Well thank you very much, Palestine Center interns, for inviting me to be a part of this distinguished panel, I appreciate the opportunity. Especially, as Marion mentioned, I’m working right now on a book examining [President Barack] Obama administration’s strategy towards resolving the Israeli-Palestinian conflict, so I really appreciate the opportunity to kind of try out some of my material on an audience to see if you think I’m on the right track or not.

I want to make four brief points about the Obama administration’s strategy towards the Israeli-Palestinian conflict. One is that despite the changed rhetorical style of the Obama Administration, despite the president himself really expressing unprecedented sympathy for the plight of the Palestinian people when he addressed the Muslim world from Cairo in June 2009, the reality has been that the M.O. (the Modus Operandi) of the Obama administration has been no different than [former President George H.W.] Bush I, no different than [former President Bill] Clinton, and no different than [former President George W.] Bush II in terms of how the negotiations are actually structured.

This is U.S. peace process negotiator Dennis Ross describing the process in his book “The Missing Peace: [The Inside Story of the Fight for Middle East Peace],” (that 900 page self-justifying tome of why he failed over the course of two decades to bring about Israeli-Palestinian peace). He described the process as “selling.” Here’s what he said: “Selling became part of our Modus Operandi, beginning a pattern that would characterize our approach throughout the Bush and Clinton years. We would take Israeli ideas, or ideas that the Israelis could live with, and work them over, trying to increase their attractiveness to the Arabs” – Notice the undifferentiated mass of Arabs as opposed to actual nationalities – “While trying to get the Arabs to scale back their expectations.”

Now, is it any wonder then that the United States failed so miserably in its self-declared role of being an honest broker to the Israeli-Palestinian peace process when this was their declared modus operandi? To take Israeli ideas, to work them over, and to force them on Palestinians!

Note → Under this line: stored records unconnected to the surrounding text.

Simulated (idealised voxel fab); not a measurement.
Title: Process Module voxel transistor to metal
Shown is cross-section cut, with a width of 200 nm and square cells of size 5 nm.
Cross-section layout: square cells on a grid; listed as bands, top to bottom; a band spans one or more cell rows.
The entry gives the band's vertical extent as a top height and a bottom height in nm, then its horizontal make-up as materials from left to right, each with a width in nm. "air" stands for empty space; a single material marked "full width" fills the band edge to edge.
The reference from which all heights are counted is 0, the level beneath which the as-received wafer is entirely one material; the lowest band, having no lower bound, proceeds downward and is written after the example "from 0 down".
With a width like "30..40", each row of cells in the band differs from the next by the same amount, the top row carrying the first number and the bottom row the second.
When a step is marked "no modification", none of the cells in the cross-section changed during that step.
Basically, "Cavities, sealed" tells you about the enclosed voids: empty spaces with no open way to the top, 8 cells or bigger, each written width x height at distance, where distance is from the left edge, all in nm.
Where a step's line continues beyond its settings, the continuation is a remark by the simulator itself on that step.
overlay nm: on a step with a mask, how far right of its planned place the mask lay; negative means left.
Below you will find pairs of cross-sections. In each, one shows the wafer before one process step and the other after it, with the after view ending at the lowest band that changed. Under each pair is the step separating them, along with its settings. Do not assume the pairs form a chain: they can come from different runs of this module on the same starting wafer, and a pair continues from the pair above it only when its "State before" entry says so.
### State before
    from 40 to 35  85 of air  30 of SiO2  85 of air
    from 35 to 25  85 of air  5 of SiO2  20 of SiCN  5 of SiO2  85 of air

Now unfortunately, what I think Palestinians have realized over the course of the Obama era is that the reality has not changed and I think that this was demonstrated most dramatically in a series of very vexatious meetings between George Mitchell and his negotiating team– George Mitchell was of course the U.S. special envoy for Middle East Peace until he resigned in shame in May 2011–and the negotiations support unit of the Palestinian negotiating team. They held two very vexatious meetings on September 16 and 17, 2009.

To set the scene for you, this was about a week before the famous trilateral meeting at the UN between Obama, Israeli Prime Minister [Benyamin] Netanyahu, and [Palestinian Authority] (PA) President Mahmoud Abbas. In these meetings, the United States revealed for the first time—by the way, this is all from Al Jazeera’s Palestine Papers—that they’ve been going behind the back of the Palestinians in order to cut a deal with Israel on the “settlement moratorium.”  By this time, the United States had already given up on trying to get Israel to completely freeze settlements, as was its obligation to do so in the 2003 road map, and instead to craft a deal that the Palestinians could live with that was something less than an actual settlement freeze, which was Israel’s “moratorium.”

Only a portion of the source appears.